How to optimise process/thread/GPU affinity, NUMA placement and topology-aware rank ordering

Why This Matters

Modern HPC nodes have multiple CPU sockets and NUMA domains. Poor placement causes 2–3x slower memory access and reduced GPU bandwidth. Proper binding ensures processes stay on the right cores with local memory and nearby GPUs.

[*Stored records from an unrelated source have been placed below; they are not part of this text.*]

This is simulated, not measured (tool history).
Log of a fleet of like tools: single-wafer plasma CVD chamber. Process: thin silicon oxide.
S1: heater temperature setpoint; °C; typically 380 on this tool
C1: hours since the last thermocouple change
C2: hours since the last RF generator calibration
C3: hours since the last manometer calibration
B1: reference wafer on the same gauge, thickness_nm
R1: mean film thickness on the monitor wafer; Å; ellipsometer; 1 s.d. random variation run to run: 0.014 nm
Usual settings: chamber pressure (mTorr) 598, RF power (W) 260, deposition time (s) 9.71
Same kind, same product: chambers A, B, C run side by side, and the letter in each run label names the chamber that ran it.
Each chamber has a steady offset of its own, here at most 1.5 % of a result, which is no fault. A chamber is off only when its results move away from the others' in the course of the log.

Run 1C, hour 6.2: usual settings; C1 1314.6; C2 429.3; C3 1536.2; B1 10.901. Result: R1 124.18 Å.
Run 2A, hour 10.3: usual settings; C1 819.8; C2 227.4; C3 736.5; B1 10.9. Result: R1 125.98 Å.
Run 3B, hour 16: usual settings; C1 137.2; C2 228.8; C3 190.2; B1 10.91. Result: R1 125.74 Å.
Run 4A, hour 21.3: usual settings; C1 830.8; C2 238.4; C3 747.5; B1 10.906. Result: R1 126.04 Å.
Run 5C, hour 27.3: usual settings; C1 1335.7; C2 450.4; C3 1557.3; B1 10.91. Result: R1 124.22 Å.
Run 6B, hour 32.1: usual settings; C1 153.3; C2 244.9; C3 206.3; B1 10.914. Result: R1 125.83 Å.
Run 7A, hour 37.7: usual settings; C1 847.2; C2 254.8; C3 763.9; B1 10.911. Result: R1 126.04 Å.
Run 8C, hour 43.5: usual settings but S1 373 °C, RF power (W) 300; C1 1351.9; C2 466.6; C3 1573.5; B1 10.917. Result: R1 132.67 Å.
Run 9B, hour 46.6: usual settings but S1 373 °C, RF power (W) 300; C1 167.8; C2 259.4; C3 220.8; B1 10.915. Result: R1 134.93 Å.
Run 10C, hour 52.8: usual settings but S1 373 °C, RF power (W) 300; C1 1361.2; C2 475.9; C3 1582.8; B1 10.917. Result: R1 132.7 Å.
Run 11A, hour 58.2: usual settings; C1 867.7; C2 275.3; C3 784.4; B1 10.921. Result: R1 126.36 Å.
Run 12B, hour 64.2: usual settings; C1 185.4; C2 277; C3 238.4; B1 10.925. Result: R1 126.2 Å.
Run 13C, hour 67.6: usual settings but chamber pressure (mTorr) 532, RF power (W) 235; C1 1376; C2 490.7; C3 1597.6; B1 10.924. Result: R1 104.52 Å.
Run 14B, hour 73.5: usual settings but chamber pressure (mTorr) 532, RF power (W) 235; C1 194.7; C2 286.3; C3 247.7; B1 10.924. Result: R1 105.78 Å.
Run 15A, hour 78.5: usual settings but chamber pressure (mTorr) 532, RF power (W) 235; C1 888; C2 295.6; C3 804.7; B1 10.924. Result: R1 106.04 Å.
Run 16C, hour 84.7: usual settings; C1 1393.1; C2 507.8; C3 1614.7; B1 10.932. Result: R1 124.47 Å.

First: Understand Your System

Before optimising, check your hardware topology:

  • to show CPU sockets and NUMA nodes

numactl –hardware

  •  to show which GPUs are closest to which CPU sockets

nvidia-smi topo -m

  • to display full system topology

lstopo

Look for which NUMA node each GPU is connected to – this is critical for GPU jobs.

Essential MPI Binding (OpenMPI)

Basic CPU binding:

mpirun –map-by socket –bind-to core ./my_app

This distributes MPI ranks across sockets and pins them to cores. Use this as your default.

For multi-GPU nodes (e.g., 4 GPUs on 2 sockets):

mpirun –map-by ppr:2:socket –bind-to socket ./my_app

This places 2 ranks per socket, matching the GPU layout.

Intel MPI equivalent:

mpirun -genv I_MPI_PIN_DOMAIN=socket ./my_app

Essential Slurm Settings

In your Slurm script:

#SBATCH –ntasks-per-node=4
#SBATCH –cpus-per-task=8
#SBATCH –gres=gpu:4
#SBATCH –cpu-bind=cores

srun –cpu-bind=cores ./my_app

The –cpu-bind=cores is crucial – it tells Slurm to bind tasks to specific cores.

For GPU Jobs

Key principle: Bind CPU processes to the same NUMA node as their GPU.

Check nvidia-smi topo -m to see GPU-CPU affinity, then use MPI mapping to match. For 4 GPUs (2 per socket):

mpirun -np 4 –map-by ppr:2:socket –bind-to socket ./gpu_app

Assign GPUs in your code based on local MPI rank, or set CUDA_VISIBLE_DEVICES appropriately.

For Hybrid MPI+OpenMP

Set these environment variables:

export OMP_NUM_THREADS=8
export OMP_PROC_BIND=close
export OMP_PLACES=cores

Then launch with:

mpirun –map-by socket –bind-to socket:pe=8 ./hybrid_app

The pe=8 gives each MPI rank 8 cores for its OpenMP threads.

Using numactl Directly

For single-process jobs or testing:

numactl –cpunodebind=0 –membind=0 ./my_app

Binds to NUMA node 0 (first socket).

For memory-bandwidth intensive work:

numactl –interleave=all ./my_app

Distributes memory across all NUMA nodes.

Quick Verification

Check if your binding worked:

numastat -p <pid>

should show memory mostly on one node if bound correctly

ps -eLo pid,psr,comm | grep my_app

shows which cores are being used.

Most Common Mistakes to Avoid

  • Not binding at all – the OS will move your processes around
  • Using all cores on one socket for a multi-GPU job when GPUs span both sockets
  • Forgetting –cpu-bind=cores in Slurm scripts
  • Not setting OMP_PROC_BIND for hybrid jobs

Bottom Line

For CPU-only MPI jobs:

–map-by socket –bind-to core

For GPU jobs:

–map-by ppr:N:socket

where N matches GPUs per socket. Always check first

nvidia-smi topo -m

In Slurm: Always add

–cpu-bind=cores

For hybrid: Set

OMP_PROC_BIND=close

and use

–bind-to socket:pe=N

Start with these basics and measure performance. Most gains come from just enabling binding – fine-tuning can come later.